New York City’s skyscrapers, flashy lights, and “go big or go home” mentality make it easy to forget sometimes that space is precious and scarce in the city. In 2011, the Wall Street Journal reported that rent on East Village spaces under 1,000 square feet can often be $10,000 or less a month—a steal, considering a typical 1,500-2,500-square-foot retail space costs $15,000-$30,000. With the rise in rent is a growing number of tiny food establishments no bigger than a studio apartment. But what these seven places lack in size, they make up for character, from graffitied brick walls to pink naked lady wallpaper, and, of course, delicious food as well.
1. Sel et Gras, 131 7th Ave: 32 seats, 225 square feet
The name of this West Village wine bar/bistro translates to “salt and fat.” While there’s a lot of both in the rich French food served there, diners wouldn’t fit between the 14 tables if they ate there every day. The cramped space is livened up by graffiti-adorned brick walls, chalkboards, and a brightly-colored tile floor. According to the Daily Meal, it’s the smallest full-service restaurant in the city.
2. Nook, 746 9th Ave: 24 seats, 350 square feet
This Hell’s Kitchen restaurant definitely lives up to its name, with just ten tables and under half a dozen staff. Good luck to anyone who needs the restroom. Located at the back of the kitchen, getting there requires some expert maneuvering between tables and chefs.
3. 26 Seats, 168 Avenue B: 26 seats
It’s not hard to guess the number of seats at 26 Seats, a French restaurant on Avenue B. None of the twenty-six wooden chairs match, and the red walls add a cozy feel to the eclectic space.
4. Baohaus, 137 Rivington St.: 400 square feet
This Lower East Side restaurant originally opened at a 400-square-foot subterranean storefront on Rivington Street not much larger than the “gua bao” (a small sandwich-like Taiwanese snack) it serves. Owner/chef Eddie Huang called the original location a “bomb shelter” and a “futuristic YMCA.” In 2011, Baohaus upgraded to a slightly larger location at 238 E. 14th St. which seats twenty and actually has a bathroom and full kitchen.

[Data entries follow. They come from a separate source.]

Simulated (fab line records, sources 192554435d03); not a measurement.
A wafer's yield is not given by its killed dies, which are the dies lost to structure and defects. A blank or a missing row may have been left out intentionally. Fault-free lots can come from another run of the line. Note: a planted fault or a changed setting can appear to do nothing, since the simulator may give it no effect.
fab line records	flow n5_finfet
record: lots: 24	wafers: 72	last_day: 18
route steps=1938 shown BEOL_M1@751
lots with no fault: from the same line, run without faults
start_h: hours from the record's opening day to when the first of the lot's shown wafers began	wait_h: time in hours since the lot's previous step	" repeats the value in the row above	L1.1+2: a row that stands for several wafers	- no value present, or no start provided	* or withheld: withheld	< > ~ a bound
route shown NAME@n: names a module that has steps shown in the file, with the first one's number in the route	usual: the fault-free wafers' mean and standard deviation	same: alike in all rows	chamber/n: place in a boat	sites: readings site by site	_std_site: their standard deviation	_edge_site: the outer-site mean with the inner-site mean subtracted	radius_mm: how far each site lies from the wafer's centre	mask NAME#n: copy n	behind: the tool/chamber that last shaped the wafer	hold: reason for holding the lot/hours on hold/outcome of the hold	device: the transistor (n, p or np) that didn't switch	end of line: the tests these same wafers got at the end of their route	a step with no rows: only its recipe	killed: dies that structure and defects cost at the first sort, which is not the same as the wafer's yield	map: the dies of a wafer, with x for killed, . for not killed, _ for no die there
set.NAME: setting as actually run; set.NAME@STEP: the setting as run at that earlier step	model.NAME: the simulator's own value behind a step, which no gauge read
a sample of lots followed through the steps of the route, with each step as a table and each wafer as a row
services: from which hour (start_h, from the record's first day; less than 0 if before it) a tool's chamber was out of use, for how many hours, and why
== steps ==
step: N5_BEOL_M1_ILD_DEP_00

5. Graffiti, 224 E. 10th St.: 28 seats, 410 square feet
Be prepared to get intimate at this former scuba diving shop turned East Village wine bar, which features communal seating. The restaurant is just eight feet wide, but brick walls and bright lighting make the four-table space more inviting, if not a tiny bit larger.
6. Dirt Candy, 430 East 9th St.: 18 seats, 650 square feet
Size doesn’t seem to matter to this studio-size, vegetarian restaurant, as it’s received two stars from the New York Times. With just eighteen tables, Dirt Candy is often booked two months in advance. The restaurant keeps its wine glasses on a ledge in the dining room, and any diner can see into the open kitchen at the back. The place is getting an upgrade next fall though, with a new (bigger) location opening at a former Chinatown Bus Tour Agency space at 86 Allen Street.
7. Naked Lady Room at the Bell Book & Candle, 141 W. 10th St.: 2-6 seats
This restaurant is actually 5,940 square feet, almost thirty times larger than Sel et Gras. But it’s also home to the secret Naked Lady Room, a private dining room hidden behind a fake wall near the bar. The small room, decorated with exposed brick and pink wallpaper with naked ladies, contains a single table for 2-6 (non-claustrophobic) people.